Since I doubt the price per wafer has really gone up. More likely went down. I think this is likely due to two factors:
1) Higher Finfet sales as % of overall sales -> its Finfet production likely fully booked and slowly increasing in capacity
2) Achieving higher wafer prices on more advanced process like 12/14nm through getting higher yield and more complexity on them
thoughts?
Your theory on higher FinFET sales resulting in higher ASP makes sense. But that’s not it.
There were several questions regarding the ASP during the investor call. The answer from SMIC CFO(?) was that it’s partially due to lower 8” order/utilization and higher price from rush orders for new products in 12”.
I recommend you listen to the call…(1hr). They also talked about their strategy on what product to focus on for their new fabs.
From SMIC presentation
I see that there has been a big drop in revenue from US customers. From the graph it seems about a 40% drop. This drop has been both sudden and mostly localized on US customers.
This may explain in part the Q1 results. Moving to new customers, even when they potentially are already there, is a multi-quarter process in this industry.
On the positive side, I'm impressed that they are still not in the red. Indeed they are at break-even with a 68% utilization. This is quite impressive. Samsung and Intel, for instance, are well in the red under similar or even better capacity utilization. This means that SMIC is a healthy and well organized company, with very good cost control.

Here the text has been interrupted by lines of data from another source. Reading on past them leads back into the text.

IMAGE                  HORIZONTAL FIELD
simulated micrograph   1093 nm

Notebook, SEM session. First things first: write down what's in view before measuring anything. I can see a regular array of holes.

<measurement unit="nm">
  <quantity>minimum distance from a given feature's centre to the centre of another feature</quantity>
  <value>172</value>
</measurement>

Another positive point is that they foresee a +5% guidance for Q2 (BTW Q1 guidance was -10% to -12% QoQ and actual result was -9.8%, so guidance seems reliable).
Apart from their technological/capacity changes we are discussing often here, there is also another process ongoing, that is moving out of US customers. It will be a transitory period, but in the meantime it has an impact on financial numbers.